Laura and I spent most of our working lives living paycheck to paycheck. It was only a year or two ago we finally got a little bit over that hurdle. She says yeah we did that about a year or two ago and now what do you want to do, go ruin it all and run for governor.Schellinger, of course, hasn't been living from paycheck to paycheck in the sense many, average working men and woman of Indiana live with this reality for a very long time, if ever. Schellinger is in fact a multi-millionaire owner of CSO Architects. Schellinger has become very wealthy doing architectural work for school projects and other government-funded projects around the state of Indiana. Often these architectural plans are simply cookie-cutter plans that are peddled from one school to another. Taxpayers, however, are hit with large architectural fees for the design work, which is typically based on a percentage of the project regardless of how little time the architectural firm may have spent working on the project. Those projects are financed entirely by property tax levies for bond issues, which are imposed without a referendum. Schellinger's business took a hit when Gov. Daniels took office and imposed a moratorium on school construction projects, which were proliferating statewide with a huge hit on property taxpayers.
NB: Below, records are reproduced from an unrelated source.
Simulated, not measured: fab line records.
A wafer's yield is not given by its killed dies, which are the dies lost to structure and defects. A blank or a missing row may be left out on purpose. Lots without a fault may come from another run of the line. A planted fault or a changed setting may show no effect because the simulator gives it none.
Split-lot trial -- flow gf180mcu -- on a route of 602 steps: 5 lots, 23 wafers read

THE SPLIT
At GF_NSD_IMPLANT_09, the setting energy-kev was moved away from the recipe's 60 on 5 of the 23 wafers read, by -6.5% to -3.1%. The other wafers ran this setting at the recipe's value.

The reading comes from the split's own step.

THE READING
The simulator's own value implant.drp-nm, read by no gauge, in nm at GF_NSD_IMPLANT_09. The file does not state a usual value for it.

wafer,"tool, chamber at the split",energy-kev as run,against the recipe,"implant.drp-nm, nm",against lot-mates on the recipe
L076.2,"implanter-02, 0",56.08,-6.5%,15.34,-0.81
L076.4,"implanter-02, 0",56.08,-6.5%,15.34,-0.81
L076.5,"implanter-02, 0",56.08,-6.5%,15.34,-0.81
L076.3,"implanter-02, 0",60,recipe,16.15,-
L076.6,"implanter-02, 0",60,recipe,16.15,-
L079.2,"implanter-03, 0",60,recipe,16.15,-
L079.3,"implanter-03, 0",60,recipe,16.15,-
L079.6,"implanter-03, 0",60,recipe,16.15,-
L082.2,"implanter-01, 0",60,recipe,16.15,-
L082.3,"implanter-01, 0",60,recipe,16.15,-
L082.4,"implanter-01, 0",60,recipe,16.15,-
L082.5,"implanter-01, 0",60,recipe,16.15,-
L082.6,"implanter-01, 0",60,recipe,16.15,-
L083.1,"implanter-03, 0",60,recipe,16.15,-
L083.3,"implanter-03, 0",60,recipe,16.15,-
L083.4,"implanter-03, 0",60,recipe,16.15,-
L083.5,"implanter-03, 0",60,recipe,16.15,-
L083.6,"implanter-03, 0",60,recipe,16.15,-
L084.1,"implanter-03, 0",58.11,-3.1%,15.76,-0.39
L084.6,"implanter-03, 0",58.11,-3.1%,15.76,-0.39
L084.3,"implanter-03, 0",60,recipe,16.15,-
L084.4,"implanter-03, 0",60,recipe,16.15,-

As Frugal Hoosiers points out to further illustrate this point, Schellinger contributed hundreds of thousands of dollars to Democratic candidates and committees during this same period he claimed to be living from paycheck to paycheck. "I am here with you," Schellinger told a labor day crowd in Anderson according to WTHR. " I am here for you and I am here because of you." I'm not so sure about the "I am here for you" bit, but I think he's dead right when he says "I am here because of you." Yeah, without all those property taxes you paid to finance the construction of all those public improvements that made him rich, he wouldn't have a prayer at winning the Democratic nomination for Governor.
It seems Democrats don't like average, working guys much when it comes to picking their candidates for governor. Let's look at some of the candidates in my life time. There was multi-millionaire industrialist John Hillenbrand. There was millionaire hog farmer Wayne Townsend. Evan Bayh wasn't rich when he first ran for office, but he grew up as a privileged, only child of a U.S. Senator, attending an elite, private school in D.C. He made up for his lack of money quickly by trading on insider influence to parlay millions for he and his wife while still on the public dole. He has three homes to prove how successful he's been at that, including a beach-front home on the Delaware shore. Frank O'Bannon was a millionaire newspaper publisher and printing company owner. Joe Kernan was the only average guy the Democrats ever ran for Governor in my life time, and that was only because the wealthy O'Bannon died in office, thrusting the former Vietnam POW into the governor's office.
The labor unions have been tripping all over each other to back Schellinger, whose immense wealth makes him like so many of the other candidates the Democrats have chosen to run for governor in the recent past. I find this hard to understand, particularly given how little Governors Bayh and O'Bannon did for working men and women when they were in office. Schellinger lambasted Gov. Daniels for ending collective bargaining with state employees, but state employees fared horribly under the two Democratic governors when it came to pay raises. Heck, Daniels has given state employees larger pay raises in the past four years than they were accustomed to getting during the Bayh-O'Bannon years, even without collective bargaining. In fact, Indiana's labor laws remained among the weakest in the country despite a 16-year run of the state by the Democrats. Don't results matter? Oh, I forgot, we're talking about organized labor here. Only Democrats care about working people according to organized labor. They just don't trust a person with true working class roots to run our state.